# D-Wade since the All-Star break



## Wade2Bosh (Mar 31, 2004)

These are his averages in the 6 games since the all start break:

35ppg on 55%, 10.3asts, 5rbs, 2.3stls, 1.5blks 

He's also gone 57-60(95%) from the free throw line


----------



## NewAgeBaller (Jan 8, 2007)

:worthy:

He's our team right now, no doubt.


----------



## Ben (Nov 7, 2006)

He wants that MVP award. I hope he can get us some more wins, and keep it up to propel us into 4th.


----------



## myst (Feb 22, 2006)

Great Wade video of highlights from this season.


----------



## Wade2Bosh (Mar 31, 2004)

*Whew! A week to remember for Dwyane Wade*


> MIAMI (AP)—On Sunday, Dwyane Wade rested.
> 
> With good reason, too. To recap the wild Wade week that was:
> 
> ...


----------



## Wade County (Jun 22, 2003)

IMO, He's the best in the league.

He just has this higher level he elevates to...he's balling out of his mind!


----------



## Ras (Jul 25, 2005)

MB30 said:


> IMO, He's the best in the league.
> 
> He just has this higher level he elevates to...he's balling out of his mind!


What sets him apart from Kobe and LeBron? I've seen a number of people claim this but haven't ever really gotten a straight answer as to why he's better. I don't mean this as an attack, because I think he's just as good as anyone in the league, but I don't see how one is really all that much better then the others. What would you say it is?


----------



## myst (Feb 22, 2006)

Ras said:


> What sets him apart from Kobe and LeBron? I've seen a number of people claim this but haven't ever really gotten a straight answer as to why he's better. I don't mean this as an attack, because I think he's just as good as anyone in the league, but I don't see how one is really all that much better then the others. What would you say it is?

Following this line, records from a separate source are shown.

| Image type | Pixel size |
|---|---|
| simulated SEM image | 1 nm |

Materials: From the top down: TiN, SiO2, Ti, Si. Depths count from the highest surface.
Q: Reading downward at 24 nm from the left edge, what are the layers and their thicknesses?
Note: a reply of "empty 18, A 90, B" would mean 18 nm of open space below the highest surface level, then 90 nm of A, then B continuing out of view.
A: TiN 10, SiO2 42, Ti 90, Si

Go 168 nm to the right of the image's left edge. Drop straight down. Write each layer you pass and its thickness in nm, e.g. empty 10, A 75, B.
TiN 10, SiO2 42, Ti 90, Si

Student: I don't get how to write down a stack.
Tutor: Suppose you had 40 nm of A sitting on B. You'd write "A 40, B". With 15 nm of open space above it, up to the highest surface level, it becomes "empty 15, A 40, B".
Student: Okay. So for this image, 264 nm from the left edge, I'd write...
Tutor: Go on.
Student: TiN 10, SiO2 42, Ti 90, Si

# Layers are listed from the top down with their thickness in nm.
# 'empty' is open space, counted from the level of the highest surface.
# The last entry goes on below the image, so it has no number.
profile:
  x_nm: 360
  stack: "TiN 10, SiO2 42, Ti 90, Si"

It's all personal opinion, there is no scientific way to prove it. But by watching Wade he just seems to have more of an "it" factor, he will do whatever it takes and completely dominate the game like no 6'4 guard has ever done.


----------



## Wade2Bosh (Mar 31, 2004)

Dwyane Wade was named Eastern Conference player of the month for February today. His 2nd in the last 3 months. Pau Gasol was named player of the month in the west.


> Heat guard Dwyane Wade was rewarded for his record-setting pace in February.
> 
> Wade was named Eastern Conference player of the Month on Monday after putting together one of the most productive regular-season stretches of his career.
> 
> Wade averaged 30.7 and shot 50.2 percent from the field over 12 games. He also ranked second in the conference in assists (8.7) and fourth in steals (2.0) for the Heat, which went 6-6 in February. Wade's month was highlighted by his career-high 50-point performance in a Feb. 22 loss at Orlando. He also notched a career-high 16 assists last Tuesday in a win against Detroit.


Link


----------



## myst (Feb 22, 2006)

> Dwyane Wade is the Monster's Ball right now, whatever that means. What he did to the Knicks last night was both inhuman and inhumane, and yet way-up-in-the-middle-of-the-air radiant. He's like those movies where vampires turn out to like cotton candy and long walks. I know I've been hard on him in the past, but with LeBron having crested for the moment (or at least our discussion of him), Kobe Kobe, and Durant out, it's time we paid some homage to D-Wade. . . with these links other people gave me!
> 
> -Ziller is awed by the forceful classiness of Wade's NBA headshot. Since when do they wear suits in these?
> 
> ...


http://freedarko.blogspot.com/2009/03/shakin-it-loose.html


----------



## Jace (Sep 26, 2005)

Ras said:


> What sets him apart from Kobe and LeBron? I've seen a number of people claim this but haven't ever really gotten a straight answer as to why he's better. I don't mean this as an attack, because I think he's just as good as anyone in the league, but I don't see how one is really all that much better then the others. What would you say it is?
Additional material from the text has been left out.